Abstract: Automating tests is one of the first practices in agile, and one of the biggest leverage that we can have in the development process, as it supports almost all of others.
Why is this not a reality, even among those companies who define themselves as agile?
The difficulties are very similar:
- Unfriendly frameworks: Existing test frameworks usually address only specific languages, architectures, and type of tests.
- Non-adherent culture: Implement automated tests is not just add a phase on development cycle. To be successful, we need a mindset change. The system must be driven to test since the conceptual start. And this culture must be accepted and engaged from everyone in the process.
- Lack of technical support and knowledge: To implement good test scripts, we need a lot of complimentary tools and architectural approaches that is not so easy to truly learn.
- Too much legacy code: This is one of most common excuse: “We cannot test our system because there is a big legacy involved”.

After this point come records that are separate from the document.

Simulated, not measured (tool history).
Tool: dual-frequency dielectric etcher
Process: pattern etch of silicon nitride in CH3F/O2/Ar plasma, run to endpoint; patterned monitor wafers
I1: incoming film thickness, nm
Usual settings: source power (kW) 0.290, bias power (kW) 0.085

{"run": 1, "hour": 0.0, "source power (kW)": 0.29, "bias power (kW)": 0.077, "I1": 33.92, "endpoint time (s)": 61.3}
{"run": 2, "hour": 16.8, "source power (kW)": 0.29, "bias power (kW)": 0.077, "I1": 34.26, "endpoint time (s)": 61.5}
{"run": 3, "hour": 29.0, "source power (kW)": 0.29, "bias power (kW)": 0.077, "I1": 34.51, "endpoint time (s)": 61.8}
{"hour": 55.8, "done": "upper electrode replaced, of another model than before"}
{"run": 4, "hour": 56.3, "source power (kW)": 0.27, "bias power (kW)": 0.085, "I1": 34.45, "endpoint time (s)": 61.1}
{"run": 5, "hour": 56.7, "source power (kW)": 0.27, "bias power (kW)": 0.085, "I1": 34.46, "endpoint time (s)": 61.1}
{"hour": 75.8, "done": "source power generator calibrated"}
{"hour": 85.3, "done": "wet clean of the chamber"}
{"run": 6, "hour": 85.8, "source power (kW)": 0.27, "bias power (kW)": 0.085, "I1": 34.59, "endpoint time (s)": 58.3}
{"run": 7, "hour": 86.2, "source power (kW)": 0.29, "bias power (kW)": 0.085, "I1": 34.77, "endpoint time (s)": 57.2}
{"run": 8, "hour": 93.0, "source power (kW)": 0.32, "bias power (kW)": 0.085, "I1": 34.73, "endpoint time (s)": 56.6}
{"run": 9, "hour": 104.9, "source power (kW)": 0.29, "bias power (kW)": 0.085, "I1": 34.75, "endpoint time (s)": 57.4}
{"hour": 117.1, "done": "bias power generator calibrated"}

- Too much time to run: From some teams that started automating tests, this is another excuse: “Automated tests are good but, as we are growing up, this practice is not sustainable because it spend much time to run all the tests and get feedback”.
- And so on...
This session will show a way to get over these issues, addressing every issue with real cases of automation test. Our experience comes from almost 20 years working on a legacy, critical, and giant system.
What did work? What didn’t? Where did we have to invest? What about scalability? Is there any shortcut?
It is a long history, that will benefit technical developers, managers and agile enthusiasts, since it shows how attitudes make the difference, when talking about overcoming obstacles and evolving.
In the end, we will show the little answer: - Yes, we still have the first test, written in 1998, and running after every single commit!
Lessons Learned from Your Experience: - The problem of scaling automated tests is quite common in large systems. This report addresses this issue with a great success case. Moreover, it is a great story to see how automated testing are fundamental, demystifying the fallacy of complexity and legacy. Moreover, it is a good example of how automated testing is fundamental in order to demystify the fallacy of complexity and legacy.
- During the presentation, we will answer some questions, such as:
- How to deal with complex scenarios where the solution depends upon the evolution of a virtual clock?
- How to improve performance of tests that depends on data population?
- How to deal with integrated tests and external systems?
- How much of each kind of test should be implement, considering unit, functional, integrated, and UI?
- Where could you have the biggest increase of quality?
- How to obtain a better execution efficiency, considering processing, memory, threads, and order.
- What about when running on a single machine is not an option?
- How to scale more and more?
- What happens if you decide to change the development language along the way?
- How to deal with intermittent test results?
- How to handle testing concurrency?
- How to automate tests with production data, combining performance and production settings?